In the $\Sigma$ update, Bishop uses $C$ where I use $C^T$ and vice versa. I suspect he’s wrong because if $C$ is rectangular, $Cz$ works but $C^Tz$ has the wrong sizes. $\Sigma$ has the same size as $x$ on each axis.

The updates for $A$ and $C$ resemble the classic regression estimate $(X^TX)^{-1}X^TY$, but they are transposed because in a typical regression looking like $Y \approx X\beta$, you would estimate $\beta$, but here we estimate $X$. The variance estimates are also basically the same as linear regression.

Testing

If I were to code this up, Bishop or I will have made typos (probably already did), and I would need to test the code and catch them. How?
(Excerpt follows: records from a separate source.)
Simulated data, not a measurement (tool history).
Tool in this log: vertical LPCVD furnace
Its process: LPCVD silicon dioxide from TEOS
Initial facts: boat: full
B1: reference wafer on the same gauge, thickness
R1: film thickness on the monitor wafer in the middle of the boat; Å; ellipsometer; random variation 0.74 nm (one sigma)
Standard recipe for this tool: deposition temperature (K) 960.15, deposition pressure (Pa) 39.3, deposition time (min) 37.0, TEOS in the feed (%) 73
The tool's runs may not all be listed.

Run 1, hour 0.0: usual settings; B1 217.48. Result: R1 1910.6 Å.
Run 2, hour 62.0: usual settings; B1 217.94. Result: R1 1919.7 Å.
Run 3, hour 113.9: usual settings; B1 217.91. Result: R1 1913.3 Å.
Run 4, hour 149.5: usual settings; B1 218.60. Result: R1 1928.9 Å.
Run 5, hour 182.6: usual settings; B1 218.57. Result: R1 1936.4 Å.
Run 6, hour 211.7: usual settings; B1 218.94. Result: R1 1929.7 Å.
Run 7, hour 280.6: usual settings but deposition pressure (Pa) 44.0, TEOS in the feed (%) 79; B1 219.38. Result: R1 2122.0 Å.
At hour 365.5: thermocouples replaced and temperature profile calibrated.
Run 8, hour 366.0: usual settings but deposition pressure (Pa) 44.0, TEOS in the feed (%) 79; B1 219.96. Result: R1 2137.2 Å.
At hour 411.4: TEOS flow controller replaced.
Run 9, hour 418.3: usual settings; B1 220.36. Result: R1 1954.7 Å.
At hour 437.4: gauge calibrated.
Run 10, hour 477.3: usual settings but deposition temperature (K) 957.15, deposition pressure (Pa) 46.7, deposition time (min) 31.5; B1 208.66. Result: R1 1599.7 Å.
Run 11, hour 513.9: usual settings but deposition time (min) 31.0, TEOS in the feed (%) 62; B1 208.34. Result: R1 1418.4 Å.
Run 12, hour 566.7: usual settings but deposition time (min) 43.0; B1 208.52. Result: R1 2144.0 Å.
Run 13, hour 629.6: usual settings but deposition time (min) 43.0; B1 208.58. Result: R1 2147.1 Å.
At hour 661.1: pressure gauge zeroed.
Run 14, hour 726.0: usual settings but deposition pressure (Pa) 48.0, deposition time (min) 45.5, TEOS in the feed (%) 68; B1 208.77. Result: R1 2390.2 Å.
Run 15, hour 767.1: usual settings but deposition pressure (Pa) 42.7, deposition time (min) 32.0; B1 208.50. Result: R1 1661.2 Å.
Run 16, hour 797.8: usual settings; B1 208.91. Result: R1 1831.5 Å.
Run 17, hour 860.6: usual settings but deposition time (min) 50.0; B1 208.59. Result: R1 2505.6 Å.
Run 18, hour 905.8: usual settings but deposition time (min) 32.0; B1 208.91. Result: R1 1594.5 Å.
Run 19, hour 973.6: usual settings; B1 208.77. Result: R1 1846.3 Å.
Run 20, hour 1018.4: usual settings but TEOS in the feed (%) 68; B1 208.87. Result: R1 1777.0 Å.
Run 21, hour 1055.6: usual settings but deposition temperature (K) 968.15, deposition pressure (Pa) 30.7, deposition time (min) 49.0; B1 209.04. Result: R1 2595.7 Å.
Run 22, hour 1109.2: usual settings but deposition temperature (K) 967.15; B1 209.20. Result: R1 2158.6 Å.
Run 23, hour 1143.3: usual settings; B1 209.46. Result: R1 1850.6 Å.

  • Matrix size checks. Most languages will check this at run-time when you try to multiply matrices that don’t conform. Maybe Rust could even check that at compile time. Make sure to test some non-square matrices.
  • Visual checks. It is comforting to plot and examine some sample paths – true, observed, and filtered – for a simple system in 2d or 1d.
  • Simulation. It’s pretty easy to run this model generatively, then check whether the recovered parameters and sample paths are right. You just have to calibrate your expectations when doing this. For $z$, you won’t get it exactly, ever. For $\mu_0$ or $P_0$, I suspect it is impossible to get a consistent estimate from a single sequence, but running many sequences would work. The other parameters probably do converge with one long sequence as $N\rightarrow \infty$.
  • Simple mode. For each parameter, I would want an option where it is constrained to a simple default option such as $I$ for matrices and $0$ for means. It would be easier to isolate problems if I could run simulations etc with all but one parameter fixed.
  • Invariants. With EM, the observed-data likelihood is supposed to increase monotonically.
  • Existing software. There is Python code out there for both EM and hidden state prediction: search PyKalman.

Numerical considerations

Testing aside, another implementation consideration is that you’ll have to invert a bunch of matrices. One of the biggest things Misha Kilmer taught me was not to do this blindly. Since all the inverses are of symmetric positive definite matrices, Cholesky decomposition and forward+backward substitution would be a nice default option.

Also, it seems the Kalman filter was developed for situations where $X$ is not very high-dimensional. The Kalman gain matrix $K_n$ requires a $D\times D$ matrix inversion where $D$ is the dimension of $X$. It may be possible to derive an alternate update formula for cases where $Z$ is low dimensional but $X$ is not.

Written on August 30, 2020